Sophia George in front of the American National Tree exhibit at the National Constitution Center in Philadelphia, PA. (Photo credit: Mike DeNardo)

Sophia George in front of the American National Tree exhibit at the Constitution Center in Philadelphia, PA. (Photo credit: Mike DeNardo)

The American National Tree is one of the most popular exhibits at the Constitution Center in Philadelphia. Each year, students who participated in the Scholastic Awards are invited to submit essays about historical Americans who have helped shape our Constitution. The winning essay is added to the Tree and the author is given a $1,000 Maurice R. Robinson American National Tree Award and a trip to Philadelphia, PA. This year’s winner was Sophia George, a 9th-grader at Culver Academies in Culver, IN, for her essay on Thaddeus Stevens. Congratulations, Sophia!

Thaddeus Stevens, a staunch abolitionist, was a black congressman during the Civil War era. His efforts led to the end of slavery in the United States and he drafted the 14th Amendment which granted citizenship to everyone born in the United States, including the freed slaves. Sophia spoke to reporter Mike DeNardo about her decision to write about Thaddeus Stevens. “He advocated equal rights for African Americans,” she said, “and I think that that’s still a big social issue today.”

The 2015 American National Tree contest received more than 250 submissions. Students from across the country submitted essays on historical figures such as John Marshall, Victoria Woodhull, Martin Delany, and Samuel J. Tilden, as well as Thaddeus Stevens. We were impressed by the number of entries, which almost doubled from last year!
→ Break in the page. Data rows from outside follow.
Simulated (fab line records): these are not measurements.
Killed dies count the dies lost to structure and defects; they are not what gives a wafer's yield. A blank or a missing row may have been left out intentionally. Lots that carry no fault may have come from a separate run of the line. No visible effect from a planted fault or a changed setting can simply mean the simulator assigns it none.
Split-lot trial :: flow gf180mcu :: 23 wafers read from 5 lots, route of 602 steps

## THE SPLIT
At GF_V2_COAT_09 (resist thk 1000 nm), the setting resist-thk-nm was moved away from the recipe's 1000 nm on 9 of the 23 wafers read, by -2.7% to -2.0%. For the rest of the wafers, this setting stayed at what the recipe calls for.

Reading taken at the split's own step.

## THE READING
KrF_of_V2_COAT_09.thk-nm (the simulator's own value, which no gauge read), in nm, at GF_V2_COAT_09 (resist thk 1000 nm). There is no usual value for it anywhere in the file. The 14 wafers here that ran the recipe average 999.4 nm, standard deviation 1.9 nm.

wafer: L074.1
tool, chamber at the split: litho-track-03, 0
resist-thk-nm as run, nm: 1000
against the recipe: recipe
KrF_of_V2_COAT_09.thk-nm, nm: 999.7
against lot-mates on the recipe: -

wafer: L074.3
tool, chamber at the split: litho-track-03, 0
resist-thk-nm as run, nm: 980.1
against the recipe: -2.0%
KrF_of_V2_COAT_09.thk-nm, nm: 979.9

On September 17, Sophia’s essay on Thaddeus Stevens was added to the American National Tree in an induction ceremony held as part of the celebrations for National Constitution Day. “He really inspires me,” Sophia said about Thaddeus Stevens, “and I don’t think he gets any recognition at all in history.” Adding Thaddeus Stevens as a permanent leaf on the Tree will help people remember his contribution to the shaping of our country and the Constitution.

When asked about having her essay on permanent display, Sophia said, “It’s kind of like an unreal feeling. I haven’t wrapped my head around it yet!”

If you are in Philadelphia, be sure to stop by the Constitution Center and view Sophia’s essay on Thaddeus Stevens for yourself!